The IMO’s unified interpretations of the LLMC and CLC Conventions clarify the right to limit liability
A challenge for shipowners and their insurers engaged in international trade is to ensure that a common set of guidelines or standards for ship related liabilities apply across the different trading nations. Several IMO liability and compensation conventions require the shipowner and their insurers to accept strict liability, irrespective of fault, and with mandatory insurance cover in exchange for the right to limit liability to an amount set by the convention. The IMO’s clarification underlines there is a ’virtually unbreakable’ right to limit. This is reflected in the adoption of the IMO’s unified interpretation by the relevant participating states.

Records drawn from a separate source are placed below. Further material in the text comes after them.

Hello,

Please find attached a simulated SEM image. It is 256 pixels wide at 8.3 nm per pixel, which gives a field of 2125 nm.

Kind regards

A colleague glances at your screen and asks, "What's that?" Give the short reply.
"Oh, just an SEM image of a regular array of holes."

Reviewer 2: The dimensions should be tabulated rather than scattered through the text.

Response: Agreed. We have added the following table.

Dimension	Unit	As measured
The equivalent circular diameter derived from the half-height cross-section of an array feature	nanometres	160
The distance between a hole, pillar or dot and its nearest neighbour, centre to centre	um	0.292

We are grateful to James Severn and Edward White of Penningtons Manches Cooper LLP for explaining this development.
Limitation – theory and practice
The sea is inherently perilous and commercial maritime adventure is to be encouraged. With this in mind, the Convention on Limitation of Liability for Maritime Claims (LLMC) of 1976, the LLMC Protocol of 1996, and the Civil Liability Convention (CLC) of 1992 all serve to limit a shipowner’s liability for a wide range of maritime liabilities, and in the case of the CLC, oil pollution damage.
Limitation of liability under each is, however, subject to a materially identical exception: the shipowner may not limit his liability if it is proved that the loss or pollution damage resulted from the shipowner’s own personal act or omission, either committed with the intent to cause such damage, or committed recklessly, and with knowledge that such damage would probably result.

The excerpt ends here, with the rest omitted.